The Little Blue What-to-Do
By Zachary Nowak '99 and Alan Whykes
Green Door Publishing

It's not hard nowadays to find travel guides with personality, but if you're heading for Perugia, Italy, you owe it to yourself to pick up The Little Blue What-To-Do. Nowak, who has lived in Italy since graduating from Kenyon in 1999--he's harvested apples, taught English, tended bar, and worked on an Alpine dairy farm--originally wrote this book as a guide for foreign students. But the book is chock-full of valuable information for the casual tourist as well as the sojourner. Most of all, it's great fun, written in a breezy style and brimming with inside knowledge, odd facts, and refreshing surprises (recipes, poems, even a short lexicon of hand gestures). Nowak tells you where to find everything from food markets, to public bathrooms, to costumes. The major tourist attractions are here. But so is a particular archway in the Piazza Italia where the acoustics are uncanny. That's the charm of this irresistible guide.

--D.L.

The Next Hedgerow: A Correspondence
By Harry Rutkoff and Peter Rutkoff
XOXOX Press

Harry Rutkoff died at thirty-nine, of wounds he received in the fierce hedgerow fighting in France during World War II. His son, Peter, was seven at the time. The Kenyon community, of course, knows Peter as a teacher, scholar, and versatile author who explores American culture in a variety of genres--an historical study of the arts in New York, a novel about baseball and race relations, a fictionalized memoir about youth, love, and summer camp. The Next Hedgerow, a collection of stories, poetry, and wartime letters by his father, coupled with a story of his own, is at once a personal document and an extension of Peter Rutkoff's broader cultural work. In preserving the particular voice of his father, he is also bequeathing to readers something of the flesh, blood, and spirit of a generation that, even as it vanishes, serves as a touchstone for contemporary America. "Their accents are the fingerprints of identity that keep their memory alive," Rutkoff writes. Memory flows strong in this slender book.

--D.L.

Calculus (Newton's Whores)
By Carl Djerassi '43 H'58
Imperial College Press (World Scientific Publishing)
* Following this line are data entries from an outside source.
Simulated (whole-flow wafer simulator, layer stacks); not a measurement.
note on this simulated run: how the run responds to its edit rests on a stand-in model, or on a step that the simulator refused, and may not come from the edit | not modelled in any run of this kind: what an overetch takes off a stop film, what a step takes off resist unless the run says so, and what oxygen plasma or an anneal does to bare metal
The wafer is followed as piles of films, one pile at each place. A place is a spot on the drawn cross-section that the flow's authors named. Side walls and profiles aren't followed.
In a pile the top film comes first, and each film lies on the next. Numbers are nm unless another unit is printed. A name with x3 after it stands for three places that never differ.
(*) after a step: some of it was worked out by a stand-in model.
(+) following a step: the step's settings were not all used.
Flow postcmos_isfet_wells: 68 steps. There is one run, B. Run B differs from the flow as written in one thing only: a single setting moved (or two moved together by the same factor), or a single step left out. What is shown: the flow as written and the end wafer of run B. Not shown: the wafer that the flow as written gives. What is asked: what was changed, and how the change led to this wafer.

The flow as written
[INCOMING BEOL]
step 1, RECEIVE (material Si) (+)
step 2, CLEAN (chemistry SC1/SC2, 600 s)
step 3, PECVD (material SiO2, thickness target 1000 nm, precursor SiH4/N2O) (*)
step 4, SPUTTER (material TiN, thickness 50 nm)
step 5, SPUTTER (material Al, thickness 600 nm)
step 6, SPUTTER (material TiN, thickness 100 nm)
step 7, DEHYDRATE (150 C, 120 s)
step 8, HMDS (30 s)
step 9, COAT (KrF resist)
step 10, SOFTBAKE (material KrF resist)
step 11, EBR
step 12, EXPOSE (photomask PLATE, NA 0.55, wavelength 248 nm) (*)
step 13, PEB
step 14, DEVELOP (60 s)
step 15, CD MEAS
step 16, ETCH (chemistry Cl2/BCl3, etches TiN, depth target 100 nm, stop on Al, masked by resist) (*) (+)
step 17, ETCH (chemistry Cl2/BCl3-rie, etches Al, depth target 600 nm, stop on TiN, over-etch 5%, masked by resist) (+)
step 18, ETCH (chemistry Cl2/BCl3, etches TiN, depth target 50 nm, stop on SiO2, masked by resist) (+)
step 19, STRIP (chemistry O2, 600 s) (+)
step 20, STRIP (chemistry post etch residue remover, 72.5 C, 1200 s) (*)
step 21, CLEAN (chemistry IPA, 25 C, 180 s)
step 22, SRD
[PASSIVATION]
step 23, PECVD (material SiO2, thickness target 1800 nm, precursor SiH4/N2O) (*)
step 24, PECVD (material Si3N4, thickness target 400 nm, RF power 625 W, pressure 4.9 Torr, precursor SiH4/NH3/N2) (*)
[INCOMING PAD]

A president obsessed with revenge and surrounded by minions who claim their leader can do no wrong. The scandal of a government investigative committee, secretly stacked with sycophants. Charges of plagiarism and the messy mix of politics and religion with science. The year was 1712.

Sir Isaac Newton is most often remembered for discovering the laws of motion and gravity and for "unweaving the rainbow" (as Yeats lamented) to reveal principles of color and optics. But another of his revolutionary intellectual accomplishments was the development of the mathematical method he termed the "theory of fluxions." History tells us that German mathematician and philosopher Gottfried Leibniz independently developed the same mathematics several years later, his "calculus" using a different (and ultimately prevailing) symbolic notation. While Newton hid his creation in coded notebooks, Leibniz was the first to publish his method and was then charged with plagiarism.

In this play, Carl Djerassi explores the scientific, psychological, political, and religious friction involved in the Newton-Leibniz battle. Calculus (Newton's Whores) appears in a volume called Newton's Darkness, which includes a companion play by David Pinner, Newton's Hooke. Together, the two plays illuminate the shadowy morals of the great scientist.

The all-too-human impulses entangled with the process of scientific discovery have provided Djerassi with a rich literary subject, as the noted chemist in recent years has turned his attention to writing works that he calls "science in fiction." In Calculus, he uses the form of a play within a play, shaping his story around the infamous 1712 commission established by Britain's Royal Society to assign priority for the invention of calculus. The strength of the play lies in its imagining of the moral calculus at work as Newton, the society's president, furtively controls the commission's anonymous report.

The desire for (anonymous) revenge that so tainted the ethics of Newton is mirrored in the external story, in which two playwrights plot to expose Newton's scandal. "What purpose is served by showing that England's greatest natural philosopher is flawed . . . like other mortals?" is the question that frames the play.

To be sure, the relationships between scientists often reflect a spirit of collaboration, generosity, and mutual admiration. Djerassi reminds us that great intellects are not immune to envy, competitiveness, and a craving for credit. In probing the dark side of Sir Isaac Newton, Calculus makes us wonder whether we can, or should, separate the authority of science from the ethics of the scientist.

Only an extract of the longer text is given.